Findings from an All-Party Parliamentary Inquiry have been welcomed

QARN welcomes Detention Inquiry report

Findings from an All-Party Parliamentary Inquiry have been welcomed

by Tara Craig 13th March 2015

The findings of the All-Party Parliamentary Inquiry into the Use of Immigration Detention in the United Kingdom Report have been welcomed by the Quaker Asylum and Refugee Network (QARN) as ‘a starting point for change’.

Sarah Teather MP chaired the Inquiry. Its findings were released on 3 March and listed four key recommendations.

The first was that ‘there should be a time limit of twenty-eight days on the length of time anyone can be held in immigration detention’. The second was that community-based resolutions replace detention, and the third that detention be ‘for the shortest possible time and only to effect removal’. The final recommendation was that the government learn from international best practice and introduce to the UK a much wider range of alternatives to detention.

Sheila Mosley of QARN told the Friend that the group had submitted a report to the Inquiry, and ‘had worked alongside many others to enable the Inquiry to properly hear the voices of people who have experienced detention and those who call for significant changes in the system’.

‘It is reassuring that people with personal experience of the system were respectfully listened to by the Inquiry team, and that those who were listening openly expressed their dismay,’ she said.
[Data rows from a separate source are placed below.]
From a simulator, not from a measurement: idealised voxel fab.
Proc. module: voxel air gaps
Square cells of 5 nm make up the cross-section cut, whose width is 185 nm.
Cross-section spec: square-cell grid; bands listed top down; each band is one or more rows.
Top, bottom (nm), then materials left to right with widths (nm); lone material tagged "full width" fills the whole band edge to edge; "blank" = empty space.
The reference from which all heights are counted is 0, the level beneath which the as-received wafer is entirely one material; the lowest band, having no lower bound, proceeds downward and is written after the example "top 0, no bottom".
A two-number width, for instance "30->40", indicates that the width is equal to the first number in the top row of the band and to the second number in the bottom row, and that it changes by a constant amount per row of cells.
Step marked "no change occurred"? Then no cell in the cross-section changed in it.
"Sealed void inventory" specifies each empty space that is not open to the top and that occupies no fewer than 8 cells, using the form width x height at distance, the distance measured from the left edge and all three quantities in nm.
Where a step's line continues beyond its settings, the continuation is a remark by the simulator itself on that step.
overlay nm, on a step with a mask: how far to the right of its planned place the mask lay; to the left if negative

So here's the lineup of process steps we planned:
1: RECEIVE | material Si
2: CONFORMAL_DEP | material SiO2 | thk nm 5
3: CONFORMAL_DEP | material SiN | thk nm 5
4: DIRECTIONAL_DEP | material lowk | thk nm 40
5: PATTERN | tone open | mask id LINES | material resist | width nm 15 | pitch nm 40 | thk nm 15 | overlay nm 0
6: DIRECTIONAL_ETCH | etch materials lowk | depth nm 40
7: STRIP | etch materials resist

‘QARN welcomes the firm recommendation that there be a maximum time limit to immigration detention of twenty-eight days, and that there should be judicial oversight of the decision to detain at an early stage, in contrast to the current system where there is no end date for people to be released,’ Sheila added.

She told the Friend that QARN would like to see an end to all immigration detention, referring to the report as ‘an important step along that path’.